Posted in Federal Trade Commission, Litigation

U.S. District Court Judge Esther Salas ruled on Monday that the U.S. Court of Appeals for the Third Circuit can review her conclusion that Section 5 of the Federal Trade Commission Act provides the FTC with authority to bring actions arising from companies’ data security violations.

In April of this year, Judge Salas denied Wyndham Hotels and Resorts’ motion to dismiss a FTC lawsuit that alleges that Wyndham violated the FTC Act’s prohibition against “unfair practices” by failing to provide reasonable security for its customers’ personal information. Although her order is not a final ruling and is not binding on any other judge, it received considerable attention because it was the first time that a court has weighed in on the scope of the FTC’s authority over data security and privacy matters.

Denials of motions to dismiss ordinarily are not immediately appealable, absent permission from both the district court and the court of appeals.  In her ruling on Monday, Judge Salas granted Wyndham’s motion to appeal her order to the Third Circuit.  Judge Salas reasoned that there is substantial grounds for differences of opinion on two issues: (1) whether the FTC can bring a Section 5 unfairness claim involving data security; and (2) whether the FTC must formally promulgate regulations before bringing its unfairness claim.

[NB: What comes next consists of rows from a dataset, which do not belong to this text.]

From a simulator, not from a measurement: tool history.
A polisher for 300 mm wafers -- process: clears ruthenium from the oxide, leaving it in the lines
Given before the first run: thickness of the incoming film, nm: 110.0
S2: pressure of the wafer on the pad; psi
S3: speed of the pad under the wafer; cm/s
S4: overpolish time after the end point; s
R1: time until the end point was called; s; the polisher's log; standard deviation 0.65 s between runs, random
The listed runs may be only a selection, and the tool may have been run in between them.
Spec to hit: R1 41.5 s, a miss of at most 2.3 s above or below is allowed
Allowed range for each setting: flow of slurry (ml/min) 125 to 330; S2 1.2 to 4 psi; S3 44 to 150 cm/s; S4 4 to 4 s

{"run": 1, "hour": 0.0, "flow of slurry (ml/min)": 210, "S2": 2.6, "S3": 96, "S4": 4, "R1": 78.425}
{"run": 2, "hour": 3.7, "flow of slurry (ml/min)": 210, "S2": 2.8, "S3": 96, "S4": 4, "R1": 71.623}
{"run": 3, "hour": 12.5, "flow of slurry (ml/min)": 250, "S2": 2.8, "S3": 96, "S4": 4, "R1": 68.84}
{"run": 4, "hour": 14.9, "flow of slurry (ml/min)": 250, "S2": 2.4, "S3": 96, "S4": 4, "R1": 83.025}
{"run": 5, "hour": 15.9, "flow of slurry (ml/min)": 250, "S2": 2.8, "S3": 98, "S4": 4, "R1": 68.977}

If the Third Circuit grants Wyndham’s Petition to Appeal, the appellate court will review the legal conclusions in Judge Salas’s April order.  If the Third Circuit denies the petition, the case will proceed in the district court.  Even if the Third Circuit denies this petition for review, it ultimately may hear an appeal of the outcome of summary judgment proceedings or a trial in this case.